Nortel may drop, spin off more products

Nortel may drop or spin off products that lack a 20 percent market share, said company President and Chief Executive Officer Mike Zafirovski.

Nortel Networks will closely examine all of its product categories and consider dropping out or seeking a partnership or joint venture anywhere it doesn't hold or forecast a 20 percent market share or better, according to President and Chief Executive Officer Mike Zafirovski.

As part of a massive renovation of the company he took over late last year, Zafirovski also is leading big changes in the company's executive ranks and aims to make services and applications a much bigger part of the business. He spoke to reporters at the CTIA Wireless trade show in Las Vegas.

Earlier Thursday, the communications equipment maker disclosed yet another in a series of financial restatements. Nortel said in a filing to the Ontario Securities Commission that it will restate revenue for some periods and defer it to future periods. The company will disclose more details after the review is finished, it said.

Nortel, which has gone through financial scandals in addition to restatements over the past several years, needs what Zafirovski called "integrity renewal" along with a return to profitability, he said.

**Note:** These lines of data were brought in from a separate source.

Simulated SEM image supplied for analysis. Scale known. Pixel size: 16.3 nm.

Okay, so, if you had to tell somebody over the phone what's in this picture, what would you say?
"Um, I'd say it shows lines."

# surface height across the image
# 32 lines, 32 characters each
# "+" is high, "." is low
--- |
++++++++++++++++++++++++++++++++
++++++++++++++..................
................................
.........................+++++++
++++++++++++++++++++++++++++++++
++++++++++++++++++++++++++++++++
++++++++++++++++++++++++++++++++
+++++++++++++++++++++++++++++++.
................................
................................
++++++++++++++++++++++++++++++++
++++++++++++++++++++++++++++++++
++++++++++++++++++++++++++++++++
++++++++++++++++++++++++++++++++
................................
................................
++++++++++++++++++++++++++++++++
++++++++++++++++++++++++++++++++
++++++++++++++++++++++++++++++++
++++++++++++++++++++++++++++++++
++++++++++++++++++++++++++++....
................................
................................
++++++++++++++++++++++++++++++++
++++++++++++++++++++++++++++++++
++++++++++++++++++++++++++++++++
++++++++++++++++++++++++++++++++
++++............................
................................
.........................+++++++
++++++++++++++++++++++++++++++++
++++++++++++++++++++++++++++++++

"Nineteen ninety-eight was probably the last year we had a good, balanced financial performance," Zafirovski said. "We're too complex to operate, as a company. ... We've tried to be too many things to too many people."

Nortel wants to hold at least 20 percent of every product area in which it competes, Zafirovski said. In areas where that doesn't look realistic, it will consider partnering with other companies or pulling out. If results don't meet goals in a particular geographic area, it may also make changes on a regional basis, he added. In technology categories that are just emerging, namely IMS (Internet Protocol Multimedia Subsystems) and WiMax wireless broadband technology, Nortel aims to lead the market and will give itself three to five years to achieve that goal, he said.

With the money it would have spent on the categories it drops, Nortel will "double down" on investment in areas it sees as more critical to its business, Zafirovski said.

The company has already made some of these calls, Zafirovski said. In February, it spun off its blade-server switch business to a new company called Blade Network Technologies.

Zafirovski doesn't expect the planned merger of Lucent Technologies and Alcatel to change Nortel's competitive situation significantly. Cisco Systems is Nortel's biggest competitor overall, followed by Ericsson in the mobile arena. Alcatel is a threat in a few places in the wireline area, primarily in IPTV (Internet Protocol TV) through its partnership with Microsoft, he said.

"The Lucent merger doesn't strengthen Alcatel's lead position in ... those areas," Zafirovski said.